RTTNews - The dollar failed to gain traction against the resurgent yen Monday morning in New York, but continued to hold its ground versus the euro and sterling.

Concerns about government spending and a potential second round of economic stimulus have led traders to the safety of the yen, especially in light of economic forecasts for Japan, which are sunnier than once feared.

The Treasury budget, a monthly account of the surplus or deficit of the federal government is due to be released at 2 PM ET on Monday. The budget is considered as an indicator of budgetary trends and the thrust of fiscal policy. Economists estimate a deficit of $77.5 million for June.

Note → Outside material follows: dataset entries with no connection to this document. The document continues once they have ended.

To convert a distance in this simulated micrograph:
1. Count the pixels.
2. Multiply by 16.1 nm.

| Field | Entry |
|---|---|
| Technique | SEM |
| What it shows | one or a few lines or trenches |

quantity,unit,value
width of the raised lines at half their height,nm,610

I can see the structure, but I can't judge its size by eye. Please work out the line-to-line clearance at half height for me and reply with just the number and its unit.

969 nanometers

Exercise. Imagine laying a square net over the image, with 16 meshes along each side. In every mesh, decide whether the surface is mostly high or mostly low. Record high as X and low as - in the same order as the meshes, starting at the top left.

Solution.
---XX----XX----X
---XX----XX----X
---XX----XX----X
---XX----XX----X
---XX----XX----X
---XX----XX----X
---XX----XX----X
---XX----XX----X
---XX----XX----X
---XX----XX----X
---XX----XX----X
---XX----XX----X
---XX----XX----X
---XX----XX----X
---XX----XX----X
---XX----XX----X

Data on retail sales, producer and consumer prices, housing starts and weekly employment will guide trading later in the week.

The dollar edged slightly lower to a new 5-month low versus the yen, hitting 91.73 before inching back above 92.

Monday, a monthly survey from the Cabinet Office showed that Japanese consumer confidence rose to 38.1 in June from 36.3 in May. However, the index stood below the expected reading of 39.5.

The dollar continued its run of uncertain trading against the euro, easing back to 1.3975 from an overnight high near 1.3900. The pair has failed to sustain any direction over the past two months amid concerns that the euro zone may lag behind any global economic recovery.

Meanwhile, the dollar improved versus the sterling, rising to 1.6050 before leveling off. With the gain, the dollar moved back toward last week's monthly high of 1.5982.

The dollar remained stuck in the mud versus the loonie Monday morning, holding around C$1.1632. Last week, the dollar hit a monthly high of C$1.1722 against its petro-linked Canadian counterpart as the price of oil slipped below $60.